Furthermore, to prevent the Israelites from being seduced by the false gods of the Canaanites, they were forbidden from marrying any of them (Exodus 34:11-15). Justice has drawn the lines.
But now, when Joshua sends two spies into Jericho to scout its defenses, they end up at a brothel managed by a woman named Rahab.
Joshua 2:2-3 And it was told the king of Jericho, saying, Behold, men have come hither to-night from the children of Israel to search out the land. And the king of Jericho sent to Rahab, saying, Bring forth the men that have come to thee, who have come into thy house: for they have come to search out all the land.
It is clear from this, that Rahab was not the only one that recognized them as Israelites.

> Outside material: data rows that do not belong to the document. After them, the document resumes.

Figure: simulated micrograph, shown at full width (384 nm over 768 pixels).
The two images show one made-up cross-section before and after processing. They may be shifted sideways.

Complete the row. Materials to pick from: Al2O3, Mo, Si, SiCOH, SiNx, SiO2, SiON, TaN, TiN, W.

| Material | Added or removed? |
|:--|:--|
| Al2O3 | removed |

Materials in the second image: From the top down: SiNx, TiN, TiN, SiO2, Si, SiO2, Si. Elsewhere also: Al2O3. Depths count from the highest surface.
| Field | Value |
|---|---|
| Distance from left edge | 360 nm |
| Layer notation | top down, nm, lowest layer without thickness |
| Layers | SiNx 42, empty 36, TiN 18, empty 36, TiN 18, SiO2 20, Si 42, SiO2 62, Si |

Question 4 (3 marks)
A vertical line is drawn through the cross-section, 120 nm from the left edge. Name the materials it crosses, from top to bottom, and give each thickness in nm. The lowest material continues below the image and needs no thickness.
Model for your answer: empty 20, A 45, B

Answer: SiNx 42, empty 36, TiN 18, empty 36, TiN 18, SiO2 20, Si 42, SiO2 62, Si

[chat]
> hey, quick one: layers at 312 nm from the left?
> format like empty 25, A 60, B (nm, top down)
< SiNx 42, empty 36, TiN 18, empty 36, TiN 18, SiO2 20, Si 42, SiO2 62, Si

Joshua 2:4-7 And the woman had taken and concealed the two men; and she said, Yes, the men did come unto me, but I knew not whence they were; and it came to pass when the gate had to be closed, at dark, that the men went out: I know not whither the men have gone. Pursue after them quickly; for ye shall overtake them. But she had taken them up to the roof, and secreted them under the stalks of flax, which she had laid out on the roof. And the men pursued after them the way to the Jordan, to the fords; and when they who pursued after them had gone out, they closed the gate.
So, why did Rahab do this?
Joshua 2:8-11 And before they had lain down, she went up to them upon the roof; and said to the men, I know that Jehovah has given you the land, and that the dread of you has fallen on us, and that all the inhabitants of the land faint because of you. For we have heard that Jehovah dried up the waters of the Red sea before you when ye came out of Egypt; and what ye did to the two kings of the Amorites that were beyond the Jordan, to Sihon and to Og, whom ye utterly destroyed. We heard [of it], and our heart melted, and there remained no more spirit in any man because of you; for Jehovah your God, he is God in the heavens above and on the earth beneath.
Here we have a Canaanite, and a prostitute at that, who testifies that she knows Jehovah is THE God of Heaven and Earth. And she knows the sentence that has been passed on her and her people: that they were devoted to destruction. And she knows they have no hope of preventing it.
You see, it wasn’t only the Israelites who believed in the reality of gods. Those other people believed in gods too and they knew how to reason. And here in the face of eyewitness testimony, this Canaanite had reached the same conclusion Moses expected of all Israel: Jehovah is the Living God. So, what does she do?
Joshua 2:12-13 And now, I pray you, swear to me by Jehovah, since I have dealt kindly with you, that ye will also deal kindly with my father’s house, and give me a certain sign, that ye will let my father live, and my mother, and my brethren, and my sisters, and all that belong to them, and deliver our souls from death.
She cries out for mercy. And note that she didn’t have to be the only one to do this. Other people had seen the spies, other people knew of the same eyewitness testimony. But those other people decide to trust in their king and his city walls to defend them. But Rahab threw herself at the feet of the Mercy of the Living God.
Joshua 2:14 And the men said to her, Our lives shall pay for yours, if ye do not make this our business known; and it shall be when Jehovah shall give us the land, that we will deal kindly and truly with thee.
If you have read the story, you know how it ends. God honors the words of the spies, even miraculously. Rahab’s apartment was on the wall itself. So, when God sank the walls of Jericho into the ground, one sliver of wall remained standing up, its window declaring with a scarlet rope, to all who could see it, the faith of that Canaanite woman, and the Mercy of the Living God.
And the story does not end there. This Canaanite woman became part of the community of Israel. In fact, she married Boaz, an ancestor of King David, and became part of the lineage of the Messiah. (See the genealogy in Matthew 1.)
Justice may be black and white but Mercy is free to color outside the lines. I, for one, am not going to complain about it.